Friday, June 29, 2007

This day last year!

I remember this day last year like it was yesterday. You all shall know that this day last year my BF arrived in Toronto for our first stay together since we had met. The days prior to June 29 2006 I was so nervous and anxious awaiting his arrival. I did so much to prepare for his arrival that I smile today when I think about it. We call this day love @ first sight because it really felt like that. Here are some pics from that day last year.... I also got myself a tattoo today. The Chinese characters for the word "courage", that word just fits this entire experience.

















See you later aligator!

Thursday, June 28, 2007

The pain & joy!

It's an emotional day for me as I handed in my resignation letter today. Acutally I did not end up giving my managers the letter as the whole ordeal was VERY emotional for all parties. I did tell them that I would be leaving but nothing can move forward until I had in the letter. Move forward I mean that HR cannot start the process until they receive a written letter. Here are the details of the meeting;
So I went into the meeting very nervous, heart beating a mile a minute, thinking that this would be easy and quick. Well the meeting lasted 35 minutes which I had expected it to only last 15minutes. I told my managers that I have decide to leave for personal reasons, I didn't feel like telling them the entire story. I don't think I got past the first word and I started to tear up. I think the reason for the teary eyes is that once I did this; quit my job, the move ahead would be official. From here forward the countdown begins, its not all talk anymore. I also teared up because I honestly can say that I love my job and most importantly I love the team that I work with we all get along so well. And of course the fact that I would be making hugh change in the next few months. After telling my managers I had to announce it to my team, which I thought would be the easier part because many of them knew what was coming. Well once again, I didn't even say a word and the tears started rolling down my face. I finally got it together and my colleagues, they were not surprised but realized that my move was the real deal.
As the day progressed it became a little easier to get my work done.
As soon as I was able to I called my BF to cry because I was sad and happy at the same time. He was so supportive and was successful at making me laugh, which helped a lot.
The joy comes from knowing that there will be many happy times when I am finally with my BF.

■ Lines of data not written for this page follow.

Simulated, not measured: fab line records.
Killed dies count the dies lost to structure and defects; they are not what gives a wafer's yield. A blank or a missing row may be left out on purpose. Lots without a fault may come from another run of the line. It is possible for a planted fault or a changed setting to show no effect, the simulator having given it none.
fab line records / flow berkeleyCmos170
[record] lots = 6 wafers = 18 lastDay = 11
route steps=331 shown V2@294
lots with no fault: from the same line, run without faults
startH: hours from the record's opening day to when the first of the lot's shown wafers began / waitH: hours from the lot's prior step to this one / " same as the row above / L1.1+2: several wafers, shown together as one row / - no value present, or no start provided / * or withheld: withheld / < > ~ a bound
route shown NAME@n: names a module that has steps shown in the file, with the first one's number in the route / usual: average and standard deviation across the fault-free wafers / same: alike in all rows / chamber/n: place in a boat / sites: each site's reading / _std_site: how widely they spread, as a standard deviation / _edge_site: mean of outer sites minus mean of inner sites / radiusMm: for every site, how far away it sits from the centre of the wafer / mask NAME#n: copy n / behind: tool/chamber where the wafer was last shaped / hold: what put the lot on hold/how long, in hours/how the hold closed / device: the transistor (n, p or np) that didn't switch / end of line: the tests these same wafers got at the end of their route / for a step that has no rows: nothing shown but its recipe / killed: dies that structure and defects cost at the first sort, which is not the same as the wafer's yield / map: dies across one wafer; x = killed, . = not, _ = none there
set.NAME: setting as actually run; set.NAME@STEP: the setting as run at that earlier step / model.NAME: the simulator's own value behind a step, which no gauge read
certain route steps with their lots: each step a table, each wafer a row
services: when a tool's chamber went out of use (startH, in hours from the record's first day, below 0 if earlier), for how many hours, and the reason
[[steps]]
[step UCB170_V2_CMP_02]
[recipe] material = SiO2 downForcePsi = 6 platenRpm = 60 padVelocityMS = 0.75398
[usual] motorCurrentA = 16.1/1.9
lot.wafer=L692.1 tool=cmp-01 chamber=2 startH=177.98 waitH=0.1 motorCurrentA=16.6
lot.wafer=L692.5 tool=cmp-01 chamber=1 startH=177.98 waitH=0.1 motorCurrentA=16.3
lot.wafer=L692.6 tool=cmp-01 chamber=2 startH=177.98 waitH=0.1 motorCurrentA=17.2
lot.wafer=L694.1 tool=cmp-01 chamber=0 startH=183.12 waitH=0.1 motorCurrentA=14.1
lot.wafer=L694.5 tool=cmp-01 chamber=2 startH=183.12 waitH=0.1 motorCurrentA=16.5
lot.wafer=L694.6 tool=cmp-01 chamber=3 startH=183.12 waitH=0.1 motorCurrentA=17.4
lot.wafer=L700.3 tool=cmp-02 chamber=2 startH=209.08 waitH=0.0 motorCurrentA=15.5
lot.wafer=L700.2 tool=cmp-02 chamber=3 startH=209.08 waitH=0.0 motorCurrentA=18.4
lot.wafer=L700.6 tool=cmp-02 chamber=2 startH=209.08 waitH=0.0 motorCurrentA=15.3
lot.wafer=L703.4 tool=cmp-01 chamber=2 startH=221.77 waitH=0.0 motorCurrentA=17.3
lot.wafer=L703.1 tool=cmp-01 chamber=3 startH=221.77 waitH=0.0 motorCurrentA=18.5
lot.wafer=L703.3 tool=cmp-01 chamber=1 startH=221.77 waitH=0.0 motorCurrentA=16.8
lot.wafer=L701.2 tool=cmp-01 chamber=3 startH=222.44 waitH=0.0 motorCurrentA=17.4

Oh and he went to the job interview today on my behalf and met with the family. He sorted out my work hours and my daily tasks and of course worked out the pay. He had a lot of good things to say about the family and the children as he was able to meet all while he was there. After discussing the nitty gritty, the woman asked if he had a picture of me. When he showed her my resume she saw that I was black. My BF asked her if that was okay and she said oh there is no problem, the kids have had an interaction with a black woman recently. Chicco did say she was surprised when she saw my picture. She also asked to speak with me on the phone, so I will update you all once I have that conversation with her. The family would like me to work 12:30-5:30 pm Monday to Friday. Those hours work for me and the salary worked out good as then family has money to spear, if you know what I mean.

See you later alligator

Wednesday, June 27, 2007

The letter

Well, I got down to it this evening and finally wrote my resignation letter. It's brief, short and sweet. Writing the letter was emotionless and I am happy the writing of it is over. Tomorrow is the day when I meet with my managers so I am have some anxieties about that meeting. I just want this taken off my shoulders, I want to be FREE!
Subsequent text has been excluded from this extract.